He admitted he had come to partnership through thinking "commercially" rather than "socially". Yet it made no sense for business people to have "an under-class in society with little opportunity to escape" or not to seek long-term solutions to poverty and crime.

"It makes no sense that young people on good incomes cannot buy a home or that the lack of adequate childcare facilities keeps many well-skilled, expensively-trained women out of the workforce.

"It makes no sense that we siphon taxpayers' money away into short-term palliatives rather than long-term solutions."

However, it made no sense for those whose first instinct was to think socially to see Irish jobs threatened "by paying ourselves more than the international market can afford".

Dr Gaffney said unions felt they were different from business organisations because they provided socially valuable services that would always be needed. "That's what the churches thought," she said.

"The unions are, of course, intimately linked with business. When a business prospers or fails, it inevitably affects the lives of employees. The real and urgent challenge for unions is not simply to adjust to the changes in the world of business but to change how you do your business."

She said unions risked "an over-reliance on traditional representation".
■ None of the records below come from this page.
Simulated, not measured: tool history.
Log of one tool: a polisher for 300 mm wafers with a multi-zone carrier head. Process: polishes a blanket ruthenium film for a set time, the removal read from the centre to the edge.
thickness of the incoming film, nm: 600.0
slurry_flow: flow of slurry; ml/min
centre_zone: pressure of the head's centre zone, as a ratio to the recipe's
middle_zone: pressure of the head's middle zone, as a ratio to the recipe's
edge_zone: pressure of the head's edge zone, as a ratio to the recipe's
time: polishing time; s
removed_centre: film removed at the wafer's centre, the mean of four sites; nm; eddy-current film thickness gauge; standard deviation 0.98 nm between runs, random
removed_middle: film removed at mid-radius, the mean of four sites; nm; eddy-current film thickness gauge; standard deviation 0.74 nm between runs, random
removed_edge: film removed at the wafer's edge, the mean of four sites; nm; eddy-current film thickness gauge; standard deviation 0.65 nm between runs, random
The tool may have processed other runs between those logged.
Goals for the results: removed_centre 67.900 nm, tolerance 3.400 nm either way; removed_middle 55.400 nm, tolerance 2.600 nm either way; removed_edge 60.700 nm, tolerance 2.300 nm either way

"Unions will increasingly come under intense pressure from other professionals who provide solutions to what were once `union' problems: taxation experts, management consultants, human resources personnel, experts in conflict resolution, counsellors.

"An increasingly educated, gentrified workforce may prefer to turn to lawyers, rather than unions, to resolve their disputes with employers. Turning up with a hot-shot, sharply-suited lawyer to fight their case may be more in tune with their image of themselves as professionals."

She said greater competition might also emerge between unions. They might use sophisticated advertising, rather than traditional workplace methods, to recruit members who would be more inclined to "shop around".

Women were also "under-utilised" in unions. Women made up 40 per cent of union membership, but their different interests, capacities and approaches to problems were not being explored.

Unions had to provide these new services without "jettisoning your social capital, the social solidarity and commitment to social justice and equality that are so much part of union self-identity and rhetoric".